Business leaders appear remarkably untroubled by the ethical issues thrown up by the use of artificial intelligence, according to a new report from FICO.
Why it matters
AI systems allow decisions to be made at scale, reducing human involvement and growing profit margins. But the financial gains tend to overshadow the profound risks of ignoring their responsibility to those whose lives may be altered by the often-flawed decision of an AI system.
Findings from the FICO report
65% of respondents’ companies can’t explain how specific AI model decisions or predictions are made.
73% have struggled to get executive support for prioritising AI ethics and responsible AI practices.
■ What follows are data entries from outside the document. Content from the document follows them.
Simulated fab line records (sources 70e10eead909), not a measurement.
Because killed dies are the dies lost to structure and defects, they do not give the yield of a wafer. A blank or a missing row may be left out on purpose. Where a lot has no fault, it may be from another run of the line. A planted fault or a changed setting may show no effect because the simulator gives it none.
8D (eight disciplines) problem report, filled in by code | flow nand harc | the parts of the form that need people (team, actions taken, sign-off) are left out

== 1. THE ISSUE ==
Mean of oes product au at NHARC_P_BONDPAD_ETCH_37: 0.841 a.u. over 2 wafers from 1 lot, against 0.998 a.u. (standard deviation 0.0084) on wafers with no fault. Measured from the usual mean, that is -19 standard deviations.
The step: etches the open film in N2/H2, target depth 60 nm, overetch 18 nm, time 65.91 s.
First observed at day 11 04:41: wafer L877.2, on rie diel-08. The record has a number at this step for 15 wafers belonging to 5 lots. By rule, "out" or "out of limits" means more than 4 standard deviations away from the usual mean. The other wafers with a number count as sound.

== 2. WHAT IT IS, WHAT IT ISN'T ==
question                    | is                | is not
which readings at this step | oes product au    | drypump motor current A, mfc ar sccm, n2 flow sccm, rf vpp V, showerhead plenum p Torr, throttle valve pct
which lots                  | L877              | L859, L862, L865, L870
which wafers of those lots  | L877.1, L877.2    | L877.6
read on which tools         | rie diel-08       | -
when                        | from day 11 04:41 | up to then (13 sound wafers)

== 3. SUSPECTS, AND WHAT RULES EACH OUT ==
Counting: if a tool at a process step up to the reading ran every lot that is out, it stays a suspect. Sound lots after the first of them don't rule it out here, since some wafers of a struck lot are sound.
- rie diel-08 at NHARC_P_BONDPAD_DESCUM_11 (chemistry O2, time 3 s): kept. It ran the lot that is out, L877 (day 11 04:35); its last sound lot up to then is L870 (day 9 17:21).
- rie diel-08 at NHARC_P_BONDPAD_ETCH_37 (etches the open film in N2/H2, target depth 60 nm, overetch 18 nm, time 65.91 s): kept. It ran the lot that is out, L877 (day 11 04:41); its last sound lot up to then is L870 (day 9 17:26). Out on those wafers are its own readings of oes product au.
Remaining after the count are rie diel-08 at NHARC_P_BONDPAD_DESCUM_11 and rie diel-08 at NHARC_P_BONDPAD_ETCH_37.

43% say they have no responsibilities beyond meeting regulatory compliance to ethically manage AI systems whose decisions may indirectly affect people's livelihoods – i.e. audience segmentation models, facial recognition models, recommendation systems.
At its core, the study finds that there is no consensus among executives about what a company’s responsibilities should be when it comes to AI.
What it means
AI most often manifests in a business context as a combination of machine learning, natural language processing, and image recognition.
High-profile examples of racist bias have been found built into machine learning systems used in the US Criminal Justice System and elsewhere, often with catastrophic results for the individuals affected. This is often as a result of biases in data collected originally by humans and fed to the AI, perpetuating those prejudices.
Oxford University’s Future of Humanity poll of Americans in 2019 found that while most people believe there are benefits to the development of AI, trust in the organisation developing or using that technology varies wildly. Robust governance combined with trust-building communications work is likely to be critical to the future.
FICO, the analytics software company and credit scoring specialist, worked with researchers Corinium to survey 100 C-level analytic and data executives alongside a series of expert interviews from academia and NGOs.
“AI will only become more pervasive within the digital economy as enterprises integrate it at the operational level across their businesses. Key stakeholders, such as senior decision makers, board members, customers, etc., need to have a clear understanding on how AI is being used within their business, the potential risks involved and the systems put in place to help govern and monitor it” – Cortnie Abercrombie, Founder and CEO, AI Truth, an expert interviewed for the report.